Hardwood flooring is fantastic. As well as being beautiful and versatile, cleaning hardwood floors takes mere minutes and, if installed correctly, the floor will last decades. It is no wonder so many of our clients opt for hardwood when choosing new flooring. Here is what you need to think about if you are considering getting hardwood floors.
Solid Hardwood or Engineered Hardwood?
There are two main types of hardwood floor: solid and engineered. Solid, as the name implies, is a single-layer plank of wood cut from a tree. When you think of “traditional” wooden floors you’re thinking of solid hardwood floors. Normally 2cm thick, each board is installed by nailing it to a wooden subfloor. It is good for heavy footfall areas as it can be sanded back and refinished many times over its lifetime without suffering any adverse effects, and in houses with low moisture content as moisture causes wood to expand and warp.

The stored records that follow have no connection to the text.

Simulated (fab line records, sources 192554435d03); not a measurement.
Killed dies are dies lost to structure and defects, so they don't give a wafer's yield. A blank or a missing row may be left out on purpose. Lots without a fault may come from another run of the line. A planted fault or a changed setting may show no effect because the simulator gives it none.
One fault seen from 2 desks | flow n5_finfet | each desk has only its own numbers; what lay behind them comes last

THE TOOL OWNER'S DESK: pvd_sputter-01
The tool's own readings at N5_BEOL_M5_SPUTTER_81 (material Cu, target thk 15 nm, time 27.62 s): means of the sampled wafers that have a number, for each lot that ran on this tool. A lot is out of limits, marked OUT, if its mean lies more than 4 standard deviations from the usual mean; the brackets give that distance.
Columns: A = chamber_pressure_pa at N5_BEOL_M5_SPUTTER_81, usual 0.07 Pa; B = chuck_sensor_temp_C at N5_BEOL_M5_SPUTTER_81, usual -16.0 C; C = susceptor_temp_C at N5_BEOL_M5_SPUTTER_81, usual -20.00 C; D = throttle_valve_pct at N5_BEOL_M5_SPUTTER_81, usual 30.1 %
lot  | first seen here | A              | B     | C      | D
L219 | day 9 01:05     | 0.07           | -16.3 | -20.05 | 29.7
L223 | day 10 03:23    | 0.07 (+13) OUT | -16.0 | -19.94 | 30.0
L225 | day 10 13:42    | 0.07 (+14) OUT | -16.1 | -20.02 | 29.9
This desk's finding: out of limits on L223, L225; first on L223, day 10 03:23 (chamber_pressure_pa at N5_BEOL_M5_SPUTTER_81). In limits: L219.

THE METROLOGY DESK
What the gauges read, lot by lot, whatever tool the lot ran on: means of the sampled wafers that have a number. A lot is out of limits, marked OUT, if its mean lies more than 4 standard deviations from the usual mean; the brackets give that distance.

Engineered hardwood is a clever sandwich of MDF and plywood finished with a top layer of hardwood. It is not laminate. Because the top layer is thinner than solid wood it can only withstand being sanded back and refinished once or twice, however it is not susceptible to warping and can be used in bathrooms and kitchens. It is more versatile than solid floors as it can be laid over a floating floor, and can be used in units.
How Hard is “Hard”?
The resistance of wood is determined by the Janka hardness test, where the force required to embed a ballbearing into a piece of wood is measured. The higher the number, the harder the wood. At the top end of the scale are woods like Ironbark, Greybox, strand-woven bamboo, Brazilian walnut, and Turpentine. In the middle is spotted gum, Sydney blue gum, Blackbutt, and Jarrah; while the softest wood used for flooring includes Tasmanian Oak, Victorian Ash, and Cypress pine.
The durability of your floor will also be determined by the type and quality of the finish. Polyurethane finish gives a high shine which can make scratches and dings more obvious. Oil finishes are incresingly popular as their matt appearance camouflages imperfections. You can find both solid and engineered wood floors to suit all budgets.
How to Care for Your Hardwood Floor
Once it is in and installed caring for your hardwood floor is easy. Sweep or vacuum regularly to prevent small pieces of grit scratching, use felt pads under furniture, and have a good doormat to help prevent dirt getting brought in. Avoid walking on your floors in high-heeled shoes, make sure the kids leave their footy boots outside, and keep pets’ claws trimmed. Wipe up any spills immediately as moisture can dull the finish of the floor, and don’t use water or standard floor cleaner to clean them.